While the summer was rather void of moving family films that were truly moving, Journey to the Center of the Earth was a film that actually received a Heartland Truly Moving Picture Award. This wasn’t all this little film managed to do—it raked in over $200 million worldwide, making the $60 budget it received seem incredibly paltry in comparison. While the box office numbers weren’t huge, for a film with only one real star to speak of and a bit of a gimmick going for it with the 3-D glasses, Journey to the Center of the Earth managed to not only move audiences emotionally but to also make them jump out of their seats as the world came to life before their eyes.

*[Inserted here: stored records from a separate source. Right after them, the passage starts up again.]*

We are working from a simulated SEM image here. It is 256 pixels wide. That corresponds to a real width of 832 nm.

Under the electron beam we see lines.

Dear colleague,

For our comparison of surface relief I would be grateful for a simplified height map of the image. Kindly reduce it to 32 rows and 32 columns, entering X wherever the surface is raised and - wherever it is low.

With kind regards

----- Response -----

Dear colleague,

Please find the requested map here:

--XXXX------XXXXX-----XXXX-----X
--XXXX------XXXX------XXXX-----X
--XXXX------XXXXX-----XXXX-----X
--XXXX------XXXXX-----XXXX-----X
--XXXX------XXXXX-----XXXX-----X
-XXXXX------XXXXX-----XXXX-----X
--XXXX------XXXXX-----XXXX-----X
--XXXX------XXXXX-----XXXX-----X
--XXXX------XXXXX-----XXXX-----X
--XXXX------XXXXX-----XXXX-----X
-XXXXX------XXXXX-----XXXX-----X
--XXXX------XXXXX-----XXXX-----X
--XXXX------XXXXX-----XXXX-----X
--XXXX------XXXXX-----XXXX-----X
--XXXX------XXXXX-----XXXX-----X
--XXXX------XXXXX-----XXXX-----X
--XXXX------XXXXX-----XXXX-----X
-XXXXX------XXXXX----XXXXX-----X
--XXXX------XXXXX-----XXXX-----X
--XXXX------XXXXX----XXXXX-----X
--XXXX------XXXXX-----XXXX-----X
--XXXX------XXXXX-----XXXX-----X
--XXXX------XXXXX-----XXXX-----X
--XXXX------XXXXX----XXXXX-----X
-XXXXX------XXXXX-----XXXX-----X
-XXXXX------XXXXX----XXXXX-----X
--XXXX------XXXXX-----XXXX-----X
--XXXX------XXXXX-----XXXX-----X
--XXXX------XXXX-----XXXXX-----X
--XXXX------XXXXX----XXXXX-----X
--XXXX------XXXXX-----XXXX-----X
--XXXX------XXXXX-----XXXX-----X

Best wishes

Brendan Fraser stars in this action-packed adventure based on the Jules Verne classic that is sure to deliver fun for the whole family! On a hunch to find the center of the earth, Trevor Anderson (Fraser), his nephew and their tour guide make a breakthrough discovery that launches them on a thrilling journey into the unknown. On a scramble to find their way back, the group travels through a never-before-seen world, encountering creatures and objects never imagine.
It should be noted that if it weren’t for the 3-D effect, this movie really wouldn’t be all that amazing to watch. While the visuals of the Center of the Earth are impressive, there’s nothing actually all that…well, real looking about them. It’s not until you don the psychedelic shades do you begin to feel that this movie is truly something different about this film. Thankfully the entirety of the movie is given the 3D effect so even a dull lab or airplane ride is in full 3D glory, adding that extra degree of visual depth to further spur your senses. Unfortunately I had to wear the glasses over the glasses I already wear everyday and on top of that I was fighting a cold while watching this film, so the overall experience of the film ended up leaving me with blurred vision and a bit of a headache, but I’m sure on a better day I would have been endlessly enthralled with it.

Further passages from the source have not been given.